Religion makes explicit what is implicit in our cultural activities. It both criticizes them and challenges and inspires them to their own appropriate fulfillment. But religion can do nothing without using the cultural forms available to it—thus it, too, becomes subject to judgment and reformation. This dialectic is old as Methusela and new as the Rev. Dr. Martin Luther King, Jr.
So religion is that peculiar dimension of human life that impacts every dimension but ideally should disappear when they all fulfill themselves in harmony—no Temple in the New Jerusalem, where God is all in all. Meanwhile, as we await this blessed consummation, how shall we best allot the roles of religion and the state?
One world or two?
First comes the recognition by both sides that these are not competing actors on the same playing field. They are intersecting dimensions of the unitary human life and being. They are distinct powers of our being, but become entangled in our actual existence. Can they be freed to reach their aims in cooperation not conflict?
Religion and the secular do sustain and revitalize each other as well as reproach and confound each other. Religion spends much energy just keeping its own fires burning; it renews itself by warming and lighting the secular world. Religion thrives as it inspires people to fulfill their secular functions with integrity and purposefulness. Both religion as a self-enclosed system and secular powers that would banish religion make the same mis-reading of it. The end of the ways of the Lord is to be all in all, not separate and apart from all.

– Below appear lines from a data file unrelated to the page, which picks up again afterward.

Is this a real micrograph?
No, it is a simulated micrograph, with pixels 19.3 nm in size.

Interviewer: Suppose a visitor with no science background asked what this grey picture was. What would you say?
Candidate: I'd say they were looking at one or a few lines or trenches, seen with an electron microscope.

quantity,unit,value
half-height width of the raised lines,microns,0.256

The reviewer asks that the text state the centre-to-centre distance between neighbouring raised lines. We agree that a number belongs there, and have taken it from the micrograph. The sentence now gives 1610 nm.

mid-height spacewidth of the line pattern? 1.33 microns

The holy exists to sanctify and save from its own self-destructiveness the non-hallowed world, not to be served by it. Without the depths to which religion points, the secular lapses into meaningless materialism and moral opportunism. The secular is great because it is free, autonomous, and independent. Its courage is its own reward. But it is weak in that its sense of self-sufficiency easily becomes emptiness and frustration. Why does it defeat itself?
The secular world at its wisest sees its own depths expressed in the religious symbolism and takes heart that such mystery has not departed from the earth. For clarity and mystery are not opposed to each other: the one is the light and the other is the warmth of the same fire.
The ‘other world’ and ‘this world’ are one and the same world, viewed through different lenses. The Other World is this world envisioned as fulfilled and reunited with its own essence. This World is the actual world heedless of its own depth and self-transcendence.
The religious and the secular are not side-by-side rivals, like say, Fenerbahçe fans and Galatasaray fans. Each contains the whole of human reality from a different point of view and intent. Religion embraces all of life, including its understanding and appreciation of the secular. It is the view, as Spinoza put it, sub specie aeternitatem—from the ultimate or eternal perspective, existentially experienced.
The secular outlook also encompasses the whole human spectrum, with its own consideration of religion as a social and personal phenomenon. Each of us can operate in both spheres at once, and each society interweaves and sorts the two visions and their embodiments in one way or another, for better or for worse….
Perspective is all
Perspective lends depth to the flat, as in a painting. Perspective flattens the three-dimensional, as in a map. Both belong to us. Religion and the secular coalesce in spite of mutual resistance. Can they countenance each other in practice?
Religion both in private and in its inevitable public places of worship, shrines, sacred sites, cemeteries, must restrict itself to spiritual influence—for its own truth and integrity as much as for the commonweal. This may well and rightly affect all of human life, but as a yeast works, not as a jackhammer. This means sensitivity in public symbolism and expression, allowing for other religions and for those disaffected by religion (which is partly due to religion’s failure to be true to itself).
The institutions of the state, for their part, while resisting the encroachment of any religious authority to dictate to them, may admit that they, too, enshrine a kind of civic cult (‘Immortal Atatürk’, Anıtkabir, founding fathers and principles, national holidays, school ceremonies—just as the United States has its ‘civic religion’ of flag, military graveyards and memorials, Abraham Lincoln as martyr, the Constitution as sacrosanct text, Memorial Day, etc.). And the state can show sensitivity in accepting the right of people to affirm their religious or other identity in ways that do not compel or incite others (Nazi uniforms and KKK white sheets—stay home).
As I come from a republic that was wrestling with these issues even before it left the womb, 1776, just as the Turkish path to secular-religious accommodation pre-dated its official birth in 1923, I felicitate the Turkish Cumhuriyet on its course and fervently wish it well toward further equitable, and equable, progression.